Short Answer

Data are considered as "FAIR" when they comply to the rather general recommendations that all research objects have to fulfil and which were summarized under four major principles: Findability, Accessibility, Interoperability and Re-Usability.

Detailed Answer

The FAIR guiding principles for research data were originally drafted in 2015 by the FORCE11 workgroup and later published by Wilkinson et al. in 2016. They quickly became widely accepted and were adopted by several research policies and funding agencies to provide a general guideline how to handle and publish research data (Barend et al. 2017).

The principles do not provide particular properties, formats or standards that scientific data has to meet, but are rather a set of quite general recommendations that all research objects have to fulfill and which were summarized under the four major principles Findability, Accessibility, Interoperability and Re-Usability.

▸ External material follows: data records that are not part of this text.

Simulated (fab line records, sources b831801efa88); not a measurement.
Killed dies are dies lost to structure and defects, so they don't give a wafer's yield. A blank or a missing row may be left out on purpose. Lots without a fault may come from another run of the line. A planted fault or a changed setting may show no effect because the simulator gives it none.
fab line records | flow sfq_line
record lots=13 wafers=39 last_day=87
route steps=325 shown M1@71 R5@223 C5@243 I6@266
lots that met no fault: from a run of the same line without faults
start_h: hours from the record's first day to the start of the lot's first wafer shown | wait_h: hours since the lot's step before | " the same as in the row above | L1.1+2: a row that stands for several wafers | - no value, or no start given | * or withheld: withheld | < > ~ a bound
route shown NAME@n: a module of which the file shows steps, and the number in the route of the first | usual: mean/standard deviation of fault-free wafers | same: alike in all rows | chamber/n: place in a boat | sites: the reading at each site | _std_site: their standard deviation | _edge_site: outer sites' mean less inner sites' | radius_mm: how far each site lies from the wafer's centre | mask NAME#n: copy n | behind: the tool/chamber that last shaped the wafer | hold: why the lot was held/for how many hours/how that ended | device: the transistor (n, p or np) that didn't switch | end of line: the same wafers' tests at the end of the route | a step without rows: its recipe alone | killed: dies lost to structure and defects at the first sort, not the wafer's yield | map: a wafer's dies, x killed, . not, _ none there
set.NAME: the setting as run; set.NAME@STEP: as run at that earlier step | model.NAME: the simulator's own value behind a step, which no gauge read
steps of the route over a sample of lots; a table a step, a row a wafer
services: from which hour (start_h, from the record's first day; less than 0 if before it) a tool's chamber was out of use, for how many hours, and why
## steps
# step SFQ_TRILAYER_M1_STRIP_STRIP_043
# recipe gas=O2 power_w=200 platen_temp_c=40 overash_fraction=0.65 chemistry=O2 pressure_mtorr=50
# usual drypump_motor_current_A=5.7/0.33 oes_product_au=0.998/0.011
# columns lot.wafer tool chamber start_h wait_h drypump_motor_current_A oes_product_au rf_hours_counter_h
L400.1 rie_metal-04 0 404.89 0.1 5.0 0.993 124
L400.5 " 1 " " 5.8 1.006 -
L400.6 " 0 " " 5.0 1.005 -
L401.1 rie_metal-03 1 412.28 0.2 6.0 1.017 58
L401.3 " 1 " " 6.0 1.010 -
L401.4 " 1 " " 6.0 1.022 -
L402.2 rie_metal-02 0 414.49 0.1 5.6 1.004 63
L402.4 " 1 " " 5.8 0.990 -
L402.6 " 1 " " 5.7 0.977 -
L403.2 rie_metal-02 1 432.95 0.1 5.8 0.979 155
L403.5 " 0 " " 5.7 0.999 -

Due to the continously increasing amount of high-voluminous and heterogeneous research data the major goal of the FAIR data principles is to lower the barriers and efforts for humans as well as machines to efficiently discover and reuse research data. This is not only important for the research community who is interested in analyzing the data to discover new scientific findings, but also for funding agencies, who provide the budget for producing the data, and other interested stakeholders.

All datasets which are provided via the GFBio portal strive to comply with the FAIR principles. However, evaluation of the "FAIRness" of a dataset is currently difficult. One promising solution are the FAIR maturity indicators published in 2018, which provide a suitable approach to measure the FAIRness of datasets and research infrastructures.